Mr. Soppe says he hopes that mining areas, whether at the state, national, or international level, start to prepare for disasters so that rescue responses can be faster. Preparation ahead of the Chile accident could have cut two weeks off of the rescue time, he says.

Pressure for reform

Mine safety and rescue efforts have improved in recent years. Even before the San Jose mine situation, Center Rock was in touch with South African authorities about selling them large-diameter drilling equipment to facilitate rescues of trapped miners, says Soppe. A Chinese rescue company was also shopping for rescue equipment as recently as last week, he adds.

But the unprecedented San Jose rescue is now putting pressure on governments worldwide to do more. Keith Slack, the senior policy adviser and campaign manager for extractive industries at Oxfam America, told the Monitor last week that many nations sense the need "to strengthen government capacity to deal with mine-related problems. This Chile situation helps emphasize that even more.”

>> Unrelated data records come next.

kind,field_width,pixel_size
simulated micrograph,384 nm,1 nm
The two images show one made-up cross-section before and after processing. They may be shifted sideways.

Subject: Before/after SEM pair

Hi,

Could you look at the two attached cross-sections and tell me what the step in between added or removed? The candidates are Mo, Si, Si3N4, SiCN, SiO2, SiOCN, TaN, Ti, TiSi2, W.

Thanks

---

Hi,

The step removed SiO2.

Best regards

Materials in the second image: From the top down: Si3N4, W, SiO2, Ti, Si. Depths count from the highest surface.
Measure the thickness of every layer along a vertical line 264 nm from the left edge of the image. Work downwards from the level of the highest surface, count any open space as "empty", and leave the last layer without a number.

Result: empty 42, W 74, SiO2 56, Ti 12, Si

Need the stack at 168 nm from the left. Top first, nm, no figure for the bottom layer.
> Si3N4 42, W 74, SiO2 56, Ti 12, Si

The accident spurred the Chilean government to assemble a new panel of experts to improve safety in all industries. "We want a before and an after in terms of safety and dignity," said Chilean President Sebastian Piñera.

The Chile rescue is also raising new doubts about government responses to past mine disasters. In Mexico, the bishop of Saltillo has called for new prosecutions related to the deaths of 65 workers in the Pasta de Conchos coal mine in 2006. In that disaster, the mine owners halted rescue efforts after four days, raising complaints from some rescuers and family members, Mexico City newspaper La Jornada reported. The Chile rescue showed that the rescue was halted too early, the bishop said.

Doubts over lasting change

Not everyone is impressed with Chile's new safety efforts. Lautaro Carmona, a legislator with the opposition Communist party who represents the mining city of Copiapo, which includes the San Jose mine, says Mr. Piñera excluded workers' representatives from the new mine safety panel and has so far failed to respond to ideas offered by unions.

While mine rescue may become more common in some parts of the world, the United States is unlikely to change, as rescue attempts already meet strong standards, says Bob Ferriter, senior safety specialist at the Mine Safety and Health Program at Colorado School of Mines.

"It won't change practice in the USA. Here, the rescue team goes in as soon as they are safe, and try to find victims," Mr. Ferriter said today in a phone interview. "Since the Sago mine disaster in 2006, you need a refuge within 1,000 feet of the working face. So you know more or less where they are."